Jan 29, 2013 · 4 minutes

Under some of Yahoo's previous CEO's, the quarterly conference calls discussing financial earnings used to involve a lot of encouraging spin. The ever-elusive turnaround was right around the corner. The company's nth makeover was sure to revive the site's appeal. Defections of key staff was balanced by die-hard employees who bled purple. And so on.

There is a subtly different tone in Yahoo's earnings calls under Marissa Mayer – more conservative in outlook, an optimism tempered by caution. Mayer talks about all the plans in the works to revive the company, since that is what a turnaround involves. But the one hour-plus call could be boiled down to 12 words Mayer said in her outlook for this year: “While the road to growth is certain, it will not be immediate.”

In some important respects, Yahoo is growing. Its revenue excluding traffic acquisition costs rose 2 percent in 2012 and 4 percent in the last quarter alone. Its non-GAAP net profit rose 28 percent to 32 cents a share, above the 28-cent figure analysts had been expecting. After the news, Yahoo's stock was trading around $20.70, a 2 percent rise over its official close Monday, a 42 percent improvement over its price last summer and the highest level it has seen in more than five years.

As nice as all that is, it doesn't signal that Yahoo is yet growing in the ways that everyone expects it to under Mayer. Under previous CEOs, Yahoo saw profits grow even if revenue didn't, and its stock price vacillated up and down, up and down. Yet the company never regained the allure that it had even a decade ago, as a place on the Web where you wouldn't mind if others knew you hung out there, as a company where you might even want to work.

Mayer is right that that kind of growth and allure is still far away. The financials are decidedly mixed. Yes, revenue is growing again, reversing several years of revenue declines. But it's below the 36-percent growth Google saw last quarter. Yes, Yahoo's search-ad revenue is growing, but its display-ad revenue is declining. Much of the recent gains in Yahoo's stock was driven by the $1.45 billion the company spent on buybacks. Yet that gain may be contributing to employee moral Mayer spoke of.

Overall, after her first full quarter as CEO, Mayer appears to be making a lot of the right moves needed to get there. Which is why I found encouraging the tone of modest optimism in her comments. When executives were blindly bullish in the past about Yahoo's prospects, investors never really bought it.

It almost sounds like Yahoo is keeping the expectations lower than it needs to. Ken Goldman offered his first earnings guidance as Yahoo CFO. Yahoo is estimating that revenue ex-TAC will come in between $4.5 billion and $4.6 billion this year. The midpoint of that range marks a 1.8 percent rise in revenue for this year. That's a rate even slower than the 2 percent increase Yahoo showed in 2012.

The guidance was so conservative that one analyst pointedly asked Goldman on the call whether he was shifting to a more conservative earnings philosophy than Yahoo had embraced in the past. Goldman deflected that question. But the conservative guidance is echoed in Mayer's comments that 2013 will be a year of hard work, if steady improvement.
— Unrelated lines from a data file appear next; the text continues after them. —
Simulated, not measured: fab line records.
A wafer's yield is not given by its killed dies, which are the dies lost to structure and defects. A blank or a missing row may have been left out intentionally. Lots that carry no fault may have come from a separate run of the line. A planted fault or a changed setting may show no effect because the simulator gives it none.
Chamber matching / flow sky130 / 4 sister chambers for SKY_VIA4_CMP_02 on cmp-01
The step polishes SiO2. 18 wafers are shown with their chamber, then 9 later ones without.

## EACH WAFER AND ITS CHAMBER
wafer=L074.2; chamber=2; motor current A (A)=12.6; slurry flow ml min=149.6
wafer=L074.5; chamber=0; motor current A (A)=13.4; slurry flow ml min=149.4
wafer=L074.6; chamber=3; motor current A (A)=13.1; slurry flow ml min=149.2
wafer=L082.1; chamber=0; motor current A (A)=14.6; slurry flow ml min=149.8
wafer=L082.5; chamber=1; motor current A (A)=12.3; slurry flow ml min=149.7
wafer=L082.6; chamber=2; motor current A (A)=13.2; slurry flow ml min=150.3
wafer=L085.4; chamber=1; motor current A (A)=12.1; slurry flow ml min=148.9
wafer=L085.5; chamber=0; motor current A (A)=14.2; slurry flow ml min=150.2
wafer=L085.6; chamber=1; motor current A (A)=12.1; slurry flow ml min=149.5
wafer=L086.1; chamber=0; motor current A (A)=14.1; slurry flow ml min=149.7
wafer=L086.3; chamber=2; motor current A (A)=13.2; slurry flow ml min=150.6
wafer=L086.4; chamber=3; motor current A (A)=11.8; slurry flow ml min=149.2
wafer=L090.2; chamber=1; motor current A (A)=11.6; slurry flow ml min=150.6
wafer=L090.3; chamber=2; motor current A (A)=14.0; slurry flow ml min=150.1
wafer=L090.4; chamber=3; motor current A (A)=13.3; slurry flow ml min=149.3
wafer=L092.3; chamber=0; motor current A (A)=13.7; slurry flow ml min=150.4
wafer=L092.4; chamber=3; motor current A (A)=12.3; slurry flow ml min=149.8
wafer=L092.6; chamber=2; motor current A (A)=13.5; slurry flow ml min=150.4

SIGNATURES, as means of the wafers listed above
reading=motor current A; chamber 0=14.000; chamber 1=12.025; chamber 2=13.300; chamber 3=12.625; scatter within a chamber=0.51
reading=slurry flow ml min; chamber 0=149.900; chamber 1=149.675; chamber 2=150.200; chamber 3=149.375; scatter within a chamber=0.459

Conservative guidance can be a risky game to play with investors. It's been practiced by companies like Apple, Google, and Intel when they were at the top of their game, so that the two-step dance of promising low and delivering big became a badge of success. But if a company is in turnaround and issues guidance that seems too conservative, it can telegraph an unwanted message: that even the management lacks faith in its own vaunted turnaround.

In the call, Yahoo outlined several broad and vague goals for this year. It's redesigning core properties, increasing more usage from a broader demographic, and figuring out – like everyone else – how to make a mint off of mobile ads. At the same time it's trimming costs (headcount shrank 18 percent to 11,500 in 2012 alone) and vowing to invest in R&D projects like ad technology and mobile.

If it all works out, Yahoo has a shot to become, as Mayer repeats like a mind-numbing mantra, “a digital daily habit” for hundreds of millions of Web users. A core part of that plan seems to be adding premium content from big media companies and building targeted content/ad campaigns like the one Yahoo staged for the 2012 Olympics.

It's not surprising to hear Mayer and Goldman low-ball expectations and set the stage for a turnaround that could take years to fulfill. But it is encouraging. It's a departure from the pattern of earlier CEOs touting turnarounds and later apologizing and explaining why it wasn't happening. It shows the company is realistic about the hard task ahead. I still think Yahoo's return to glory is something of a long shot. But seeing the CEO act like it's a long shot makes a turnaround seem that much more likely.